Ottawa's finances are in the red and things could get much worse

Deficit for the first two months of the fiscal year contrast with year-earlier surplus

Ottawa's finances are in the red and things could get much worse
Steve Randall

It’s no surprise that the Canadian government has started its fiscal year in the red; a deficit was always part of the plan amid spending commitments in the Budget 2024.

New stats from the Finance Department reveal a deficit of $3.9 billion for the April-May period, the first two months of the fiscal year, as program expenses rose $10 million or almost 16%, excluding net actuarial losses, while higher tax revenues (up $4.5 billion, or 7.5% from a year earlier) helped boost overall revenues by around 9% or $6.5 billion to $79.5 billion.

Major transfers to persons were up $2.6 billion or 14% including elderly benefits which were up by $0.9 billion (around 7%) largely reflecting growth in the number of recipients and changes in consumer prices, to which benefits are fully indexed.
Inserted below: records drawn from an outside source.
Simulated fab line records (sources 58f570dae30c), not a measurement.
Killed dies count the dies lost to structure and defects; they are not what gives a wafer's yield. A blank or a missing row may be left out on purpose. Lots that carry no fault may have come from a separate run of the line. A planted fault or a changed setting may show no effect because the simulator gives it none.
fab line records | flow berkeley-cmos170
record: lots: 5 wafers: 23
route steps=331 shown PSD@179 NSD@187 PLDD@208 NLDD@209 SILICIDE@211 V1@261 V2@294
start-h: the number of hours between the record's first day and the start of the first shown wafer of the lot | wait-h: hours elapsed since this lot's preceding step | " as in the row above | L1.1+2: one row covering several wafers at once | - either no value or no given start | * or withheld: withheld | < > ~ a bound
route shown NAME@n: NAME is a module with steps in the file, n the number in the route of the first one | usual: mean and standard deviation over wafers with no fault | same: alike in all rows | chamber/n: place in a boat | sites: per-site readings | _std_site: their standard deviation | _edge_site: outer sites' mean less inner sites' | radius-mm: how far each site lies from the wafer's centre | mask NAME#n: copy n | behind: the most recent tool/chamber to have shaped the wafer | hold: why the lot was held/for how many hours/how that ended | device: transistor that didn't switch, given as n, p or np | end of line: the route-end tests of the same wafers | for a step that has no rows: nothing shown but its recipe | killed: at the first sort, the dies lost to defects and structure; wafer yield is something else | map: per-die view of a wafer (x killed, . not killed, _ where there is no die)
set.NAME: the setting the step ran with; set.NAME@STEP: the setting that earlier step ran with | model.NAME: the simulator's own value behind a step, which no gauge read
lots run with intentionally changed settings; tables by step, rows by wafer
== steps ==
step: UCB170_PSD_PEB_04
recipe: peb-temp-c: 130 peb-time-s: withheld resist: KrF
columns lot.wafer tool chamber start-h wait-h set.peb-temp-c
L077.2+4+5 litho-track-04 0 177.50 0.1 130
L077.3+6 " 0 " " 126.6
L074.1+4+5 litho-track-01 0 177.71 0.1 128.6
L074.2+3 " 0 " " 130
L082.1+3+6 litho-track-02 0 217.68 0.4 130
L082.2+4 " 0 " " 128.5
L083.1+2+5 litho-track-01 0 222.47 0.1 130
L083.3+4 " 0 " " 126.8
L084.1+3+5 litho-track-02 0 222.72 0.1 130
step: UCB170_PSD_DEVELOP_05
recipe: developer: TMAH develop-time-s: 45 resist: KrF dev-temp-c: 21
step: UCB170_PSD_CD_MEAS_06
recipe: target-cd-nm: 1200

The deficit is contrary to the $1.5 billion surplus in the same two months of last year, with the cost of government debt adding to picture with a 34% rise due to interest rates taking public debt charges to $2.3 billion. The financial requirements of the April-May period saw the government add $8.8 billion to its debt burden.

Although Ottawa had planned for a deficit of $40 billion in FY2024, with a plan to reduce the deficit in the years ahead ($18.4 billion by 2028/20), there are concerns that this will not be achieved.

In March, Desjardins warned that the budget may balloon to $47 billion by the end of the current fiscal year, and last week its senior director of Canadian economics, Randall Barlett, again flagged how government policies, including a reduction of non-permanent residents, could impact revenues and deepen the deficit.

“Add to this additional spending not included in Budget 2024, such as the greater expenditures on defence announced recently, and the federal government’s fiscal anchors are very much at risk,” Bartlett said.

Trans Mountain pipeline sale

With government finances already challenged, the last thing the government would want before an election is a heavy loss on the Trans Mountain pipeline.

The sale is being delayed by several factors, Bloomberg reports, including greater complexity. With the cost of the pipeline expansion construction ending up above expectations, recouping around $34 billion plus the $4.5 billion the government paid for the pipeline in 2018, looks impossible given analysts’ expectations that a sale price would fall between $15 billion and $30 billion.

The Bloomberg report, citing unnamed sources, suggests the sale will not happen until after the national election in 2025, but an email from Katherine Cuplinskas, a spokesperson for finance minister Chrystia Freeland, says “the federal government will launch a divestment process in due course.” No exact details on timing are included.

A delayed sale could mean a higher price is achievable as interest rates fall and a longer period of operating revenues are available. The new owner will not receive all of the equity in the pipeline though as Indigenous groups in Western Canada have been promised an, as yet undecided, stake.